Legislation hailed as a way to give Californians lower prices and more choice in cable television services was approved overwhelmingly Wednesday night by the state Assembly.

On a day in which scores of bills roared through the house to meet a Friday deadline, lawmakers also narrowly passed legislation to ban new Central Valley subdivisions on flood-prone land.

The cable measure, by Assembly Speaker Fabian Núñez, would allow telephone companies to compete directly with cable firms in offering a “triple play” package — telephone, Internet and video.

Assembly Bill 2987 would open the field by allowing phone companies to obtain a state-issued franchise rather than negotiate separately with cities and counties.

AT&T and Verizon have led the charge for AB 2987 with a multimillion-dollar lobbying and advertising campaign.

The measure attracted widespread bipartisan support Wednesday. The final tally was 70-0, with 10 lawmakers not casting votes.

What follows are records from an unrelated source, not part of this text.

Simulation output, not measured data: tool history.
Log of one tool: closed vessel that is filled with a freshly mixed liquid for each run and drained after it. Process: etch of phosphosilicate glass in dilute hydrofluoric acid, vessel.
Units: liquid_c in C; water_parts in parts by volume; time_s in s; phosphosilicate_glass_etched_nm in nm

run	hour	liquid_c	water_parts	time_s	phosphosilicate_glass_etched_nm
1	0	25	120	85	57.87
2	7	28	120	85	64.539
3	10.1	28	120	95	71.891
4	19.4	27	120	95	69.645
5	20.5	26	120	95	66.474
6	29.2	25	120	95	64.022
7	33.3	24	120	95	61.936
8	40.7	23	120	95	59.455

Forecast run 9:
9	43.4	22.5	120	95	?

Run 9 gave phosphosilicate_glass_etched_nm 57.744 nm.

Officials of AT&T and Verizon have said the bill would allow them to offer fiber-optic phone, video and Internet packages that would enhance DSL service and provide 300 or more TV channels, including movies on demand.

But numerous questions remain unresolved about AB 2987, ranging from local government revenue to assurances that low-income communities will receive equal treatment.

Núñez vowed to continue negotiating with all parties as the bill moves to the Senate.

“The driving force behind (AB 2987) is to make sure the consumer gets the best deal possible,” he said.

AB 2987 is opposed by cable firms, which argue it would be unfair to require them to meet terms of existing agreements while allowing phone companies a sweeter deal.

“The key for us is a level playing field, so that everyone who provides services plays by the same rules, beginning on the same day,” said Marc Burgat, spokesman for the California Cable and Telecommunications Association.

Burgat said one possibility would be to allow existing cable providers to terminate their existing pacts, if they desire, and apply for any state-issued franchise provided by AB 2987.

The cable firms also want guarantees that any phone companies that enter the market won’t “cherry pick” a service territory, offering inadequate services to low-income communities.

Ken McNeely, president of AT&T California, hailed Wednesday’s Assembly vote as a “big step forward for consumers in California.”

McNeely said he was not surprised by the bill’s overwhelming passage.

“It’s a compelling issue,” he said. “It’s hard to be against competition and choice for consumers.”

But Jamie Court, president of the Foundation for Taxpayer and Consumer Rights, criticized the Assembly’s passage of such major legislation at a late hour — nearly 9 p.m. — with very little debate.

Debate over AB 2987 has been raging behind the scenes for weeks, but lawmakers took less than 20 minutes Wednesday to debate the bill.

“The public doesn’t really have anyone asking the tough questions,” Court said.

While the cable bill received bipartisan support, the flood-control measure received the bare-minimum 41 votes needed to pass the 80-member Assembly.

The measure, Assembly Bill 1899, is a linchpin in efforts to reduce flood risks in the Sacramento and San Joaquin River watersheds.

Assemblywoman Lois Wolk, D-Davis, said it makes no sense to continue allowing unlimited development on flood-prone lands.

AB 1899 would not impose a moratorium on Central Valley development, but it would create a new hurdle for builders.

Under Wolk’s bill, new subdivisions would be permitted only if the state Reclamation Board determines that they have at least 100-year flood protection and a “reasonable plan” to secure 200-year flood protection within 10 years.

The two standards refer to the Central Valley levee system’s ability to withstand massive flooding that has a one-in-100 or one-in-200 chance of occurring in any given year.

AB 1899 would apply to developments of 25 housing units or more that are not “infill” of vacant lots inside existing tracts. Retail and office development would not be affected.

Nearly a half-million Central Valley residents, 2 million acres of cultivated acreage, and 200,000 structures with a value of $47 billion are at risk of flooding, according to the state Department of Water Resources.

The state currently has no control over floodplain development but could be held liable for property losses if levees fail.

“This state could go bankrupt paying for the losses of all the homeowners in the Central Valley,” Wolk said Wednesday.